Twas a good day for riding

Megan and I had agreed to a ride this morning in anticipation of the promised good weather.  I donned shorts and a light weight long sleeved Voler jersey.  I wore a Terry bolero over that for the first half of the ride.

We set out for Watertown heading out on the highway which has a nice big shoulder.  Although this is mostly rolling road, there was a constant headwind.  It wasn’t severe at 9-10 mph, but it was wearing on the legs.

When we got to Watertown we stopped and checked out the antique stores and a new pastry shop.  There was some good looking stuff in that last one!

Then we headed back on the much hillier country back roads.  Things are beginning to turn green and leaf out. 

We had one funny thing happen.  We had stopped before starting what I knew to be the steepest climb to give our quads a break.  A car pulled up beside us and asked if we would try their energy drink.  After some discussion we did.  It was good.  It had lots of different fruit  juices plus glucosamine, etc.  They gave us their numbers but the price was $35 a bottle!  I wish I could remember the name of the drink.

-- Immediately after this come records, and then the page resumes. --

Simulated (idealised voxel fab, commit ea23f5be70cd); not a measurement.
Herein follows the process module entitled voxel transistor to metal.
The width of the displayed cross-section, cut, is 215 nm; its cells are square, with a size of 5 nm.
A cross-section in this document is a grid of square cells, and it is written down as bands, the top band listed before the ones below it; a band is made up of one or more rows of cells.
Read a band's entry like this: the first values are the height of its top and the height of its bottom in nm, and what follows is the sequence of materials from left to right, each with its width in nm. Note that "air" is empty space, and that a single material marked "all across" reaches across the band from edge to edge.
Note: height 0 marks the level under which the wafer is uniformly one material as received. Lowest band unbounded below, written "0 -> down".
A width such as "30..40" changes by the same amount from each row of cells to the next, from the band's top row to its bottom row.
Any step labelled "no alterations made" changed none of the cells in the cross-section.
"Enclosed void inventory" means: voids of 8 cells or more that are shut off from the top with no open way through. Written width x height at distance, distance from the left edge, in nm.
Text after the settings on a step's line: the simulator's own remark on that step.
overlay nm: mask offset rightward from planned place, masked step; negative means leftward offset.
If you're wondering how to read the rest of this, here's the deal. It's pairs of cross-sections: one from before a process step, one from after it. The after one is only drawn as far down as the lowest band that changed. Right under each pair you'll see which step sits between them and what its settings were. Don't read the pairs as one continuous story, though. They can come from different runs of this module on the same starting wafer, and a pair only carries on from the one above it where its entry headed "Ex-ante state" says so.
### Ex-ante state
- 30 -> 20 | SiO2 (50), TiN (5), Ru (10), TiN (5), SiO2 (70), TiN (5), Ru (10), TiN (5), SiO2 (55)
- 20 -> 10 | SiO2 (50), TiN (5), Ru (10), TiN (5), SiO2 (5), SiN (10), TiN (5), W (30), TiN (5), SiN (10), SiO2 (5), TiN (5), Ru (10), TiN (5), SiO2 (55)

Next we proceeded up the hill.  I knew we would be rewarded by a straight downhill grade on the other side.  My Garmin has since told me it is 17.5%.  But I ran into a big, scary problem.  I scooched my rear back and settled into the drops.  But as I gained speed the handling began to get really squirelly, vibrating or wobbling.  It finally became nearly impossible to control the bike and I thought I would crash.  Carefully feathering the brakes slowed me down enough to get back under control.  I was really disappointed as I wanted to shoot for a new max speed.

I don’t KNOW what the problem is, but I suspect my wheels.  My Giant came with Xero brand wheels which is often cited as the weak point in this model.  I’ve been told to clamp my legs around the top tube and that has helped in the past.  But today I forgot to do that.  Megan certainly didn’t have that problem on her Jamis.

The rest of the ride went well and I thought my legs finished well as we came back into town.  We got in just over 33 miles.  But I think I should get double for the first half for riding straight into the headwinds.

For the latter part of the day, we decided to go to REI and see if we could blow our dividends.  I didn’t get enough to get the Sidis I’ve been admiring.  They didn’t have a good tool kit.  So I spent half of it on a new jersey.  REI is now carrying Twin Six jerseys which may be my favorite jersey.  The cut fits me really well plus they don’t go all flowery and stuff on their women’s jerseys.  In fact the name of my jersey is The Scarlet Skulls. If you click on the link, make sure you look at the back!

~ by susancyclist on March 7, 2009.

6 Responses to “Twas a good day for riding”

  1. The high-speed wobble is pretty common. It usually has more to do with bike geometry than wheels. Yes, it can be dangerous. I’ve only experienced it in mild doses, but a severe case would be quite frightening.

    I’m glad you didn’t crash, and glad you enjoyed the ride. I haven’t ridden in too long now. I’ve had other good activities filling my time, but I hope to ride to work tomorrow.

  2. Susan, I recommend a careful inspection of all the bearings–both axles and the headset. Make sure your axle quick-releases are tight. As Dave said, often it’s more from geometry than wheels, but if you haven’t had problems before, and you have problems now, there is something you can fix.

    I’ve only ridden one model of the Xero wheels. I’m not over-fond of them as a rule–I still prefer 32-hole/3-cross wheels for durability and reliability–but I’ve not heard horrible things about their stability.

  3. Tom, I’ve had wobble before a couple of times, on this hill only. I think it’s a convergence of things that happen on this particular dscent: angle, geometry, the phase of the moon. This is the only place it has ever happened. My personal Bermuda Triangle.

  4. Are there other places where you see similar speeds?

  5. I know of one where I probably can. To match up I would need at least 39-40 mph. I usually approach this second one from the climbing direction. I’ve approached these speeds elsewhere, but this is the only place where I’ve shimmied. That’s why I’m suspicious of angle of descent shifting the center of gravity forward.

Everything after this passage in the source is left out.